I am modeling a collection of timeseries. The data is right censored to a varying degree (about 30% of the data is missing overall). There are some general trends in the data, specifically, most individual time-series show a growth period until a peak level, followed by an exponential decay to zero, and/or a sharp drop to zero. The amplitude, growth/decay rates, timing of the switch from growth to decay all differ between individual time-series.
I tried a few different models, including a hierarchical parametric model and a Multivariate Gaussian Random Walk Model. However, I can’t seem to get a good fit for the data.
The flat parametric model works well on most individual time series but the hierarchical model fit is poor. I am not sure why, but I am guessing that there is too much variability in the data for a multi-level model.
The Gaussian model does not infer the missing data correctly, i.e. it imputes that the timeseries process continues around the level of the last observation, whereas it should be going up until some timepoint, t, and then decaying to zero. Another issue with the Gaussian model is that it imputes a lot of the missing data as negative, which does not make sense for the real-world application. I tried constraining the model to force the likelihood to be located above zero but that slows the sampling down and makes the fit worse.
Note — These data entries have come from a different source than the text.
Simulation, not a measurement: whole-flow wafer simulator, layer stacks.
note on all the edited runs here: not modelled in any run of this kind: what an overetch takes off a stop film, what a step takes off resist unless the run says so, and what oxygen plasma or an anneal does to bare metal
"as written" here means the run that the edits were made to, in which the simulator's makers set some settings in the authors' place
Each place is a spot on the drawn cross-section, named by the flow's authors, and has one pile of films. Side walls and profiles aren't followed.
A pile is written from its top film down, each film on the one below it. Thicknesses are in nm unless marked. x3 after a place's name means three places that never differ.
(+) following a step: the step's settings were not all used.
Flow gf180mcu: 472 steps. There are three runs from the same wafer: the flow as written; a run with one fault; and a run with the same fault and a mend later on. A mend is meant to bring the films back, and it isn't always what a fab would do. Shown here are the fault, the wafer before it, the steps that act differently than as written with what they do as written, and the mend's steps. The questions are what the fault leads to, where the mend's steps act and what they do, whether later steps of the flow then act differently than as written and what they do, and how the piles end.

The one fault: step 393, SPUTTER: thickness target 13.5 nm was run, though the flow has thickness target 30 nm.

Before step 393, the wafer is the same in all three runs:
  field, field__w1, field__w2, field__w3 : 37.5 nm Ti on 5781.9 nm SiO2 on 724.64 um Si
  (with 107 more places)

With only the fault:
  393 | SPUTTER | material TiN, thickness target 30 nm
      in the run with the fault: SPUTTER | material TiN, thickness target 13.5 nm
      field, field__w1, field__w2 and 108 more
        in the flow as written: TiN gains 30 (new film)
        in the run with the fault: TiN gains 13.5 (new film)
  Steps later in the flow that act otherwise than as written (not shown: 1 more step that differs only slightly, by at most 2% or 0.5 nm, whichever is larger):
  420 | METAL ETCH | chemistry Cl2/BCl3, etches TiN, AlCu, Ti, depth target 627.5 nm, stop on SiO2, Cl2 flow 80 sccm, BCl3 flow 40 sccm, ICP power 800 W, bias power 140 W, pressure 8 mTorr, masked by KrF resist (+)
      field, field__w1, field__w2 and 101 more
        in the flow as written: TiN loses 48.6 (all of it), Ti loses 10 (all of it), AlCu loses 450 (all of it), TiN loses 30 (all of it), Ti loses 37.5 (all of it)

At this point, I am contemplating fitting many flat parametric models for individual timeseries. However, that might be computationally and logistically difficult, as I would be looking at fitting ~2k models. The second issue is that I would like to use the timeseries with less right-censoring to impute the ones with more missing data (either via their parameters or directly from the data), and I am not quite sure how to do that.
Does someone have a suggestion on how I can try modeling this data? Any tips on what have I not tried / done wrong would be greatly appreciated!